Tokyo: Toyota Motor Corp lifted its operating profit guidance on Wednesday in a widely expected move, as a weaker yen increases the value of sales overseas and makes up for slumping demand at home.

The yen’s decline has been a boon for Toyota, which exports roughly half of its vehicles produced in Japan. Cost-cutting undertaken when the yen hovered at record highs in recent years has also helped the automaker’s bottom line.

The world’s biggest automaker now expects record profit of 2.70 trillion yen ($22.93 billion) for the year ending March 31.

That is 8 per cent higher than the previous forecast of 2.5 trillion yen and compares with the 2.762 trillion yen average estimate of 30 analysts polled by Thomson Reuters I/B/E/S.

The revised guidance puts Toyota’s operating profit margin forecast at 10.0 per cent from 9.4 per cent based on the previous projection.

“This is the result of our efforts started during the strong-yen era to boost per-vehicle profitability and lower fixed costs,” Managing Officer Takuo Sasaki said of the margin.

For October-December, Toyota said operating profit grew 27 per cent to 762.88 billion yen, versus the 690.21 billion yen estimate of 15 analysts. It also changed its US dollar-yen exchange rate assumption to 109 yen for the current year, from 104 yen.

In the United States, Toyota’s biggest market, the automaker has outperformed Japanese rivals thanks to a line-up that spans all vehicle categories. Cheaper fuel has hit sales of the Prius and other green models but fanned demand for its Lexus luxury brand, pickup trucks and other high-margin vehicles where Japanese peers have fewer offerings.

On Wednesday, the company nudged up its annual sales forecast for North America to 2.75 million vehicles from 2.74 million, while trimming its projections for Japan, Asia and Europe.

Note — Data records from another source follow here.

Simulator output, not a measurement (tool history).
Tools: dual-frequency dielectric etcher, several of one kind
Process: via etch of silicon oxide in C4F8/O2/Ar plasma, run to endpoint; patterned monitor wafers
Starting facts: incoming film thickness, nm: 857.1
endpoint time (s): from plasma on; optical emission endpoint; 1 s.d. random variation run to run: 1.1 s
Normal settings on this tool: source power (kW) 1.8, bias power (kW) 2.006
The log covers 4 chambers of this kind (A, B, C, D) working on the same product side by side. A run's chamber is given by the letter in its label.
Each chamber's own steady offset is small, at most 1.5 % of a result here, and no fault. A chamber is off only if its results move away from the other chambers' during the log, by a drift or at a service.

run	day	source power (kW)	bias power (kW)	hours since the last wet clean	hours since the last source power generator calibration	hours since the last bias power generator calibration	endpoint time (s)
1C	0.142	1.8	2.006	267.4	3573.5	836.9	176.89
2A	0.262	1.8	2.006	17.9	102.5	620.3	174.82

Company watchers are now awaiting the end of Toyota’s three-year freeze on new factories through March 2016, aimed at preventing unchecked expansion. In the meantime, capacity constraints are widely expected to curb sales growth.

Last month, Toyota said it expects its global sales to drop 1 per cent this calendar year, dragged down by a sharp decline in Japan, where car sales are dwindling due to the lingering effect of a sales tax hike last April.

Shares of Toyota ended 2.4 per cent higher ahead of the earnings announcement, versus a 2.0 per cent gain in the benchmark index.